Artnography: Prelude
I started to blog when I first left home after high school to study abroad. Little did I know that online publishing will morphed from long proses to short status updates to 144-character limit and as of late beautifully curated pictures and hashtags in just a decade. While I continue to express and share my life online in various platforms throughout college and well into my adulthood, I felt trapped because I had to adapt to these formats and speak a language that is no longer mine. As my online identity solidifies out of my control and big tech companies profiting off my well-documented online behaviors and market value, the more I write, the more I censor myself.
So, to break the vicious cycle, I choose to write anonymously if that means I can write freely again. I hope to fight off the critic within me by writing earnestly and openly about the life I am swimming through cautiously. As a thirty something, there are a lot more I wish to tackle that I have not previously dealt with hands on.
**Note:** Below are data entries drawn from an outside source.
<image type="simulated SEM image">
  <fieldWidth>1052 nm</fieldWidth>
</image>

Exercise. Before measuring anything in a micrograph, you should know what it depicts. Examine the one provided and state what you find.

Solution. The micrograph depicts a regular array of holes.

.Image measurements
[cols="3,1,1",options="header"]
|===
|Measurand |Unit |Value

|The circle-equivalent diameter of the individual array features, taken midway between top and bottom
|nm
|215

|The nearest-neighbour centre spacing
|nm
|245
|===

The term artnography came up as I started this account. My close friends have commented on the fact that beyond a keen observer of people and cultures, I am also an ethnographer. I could comment and analyze people and place I encounter in depth through a lens of an artist. You could say I am a geographer, but I happen to make art too. Hence artnography. My interest in art stems from my interest in rituals. Rituals are what people practice as humans. Being human is the most difficult skill to grasp though there are tons of wisdom and knowledge out there.
I will start with my most recent encounters and anecdotes and see how far I will go in this artnography trip.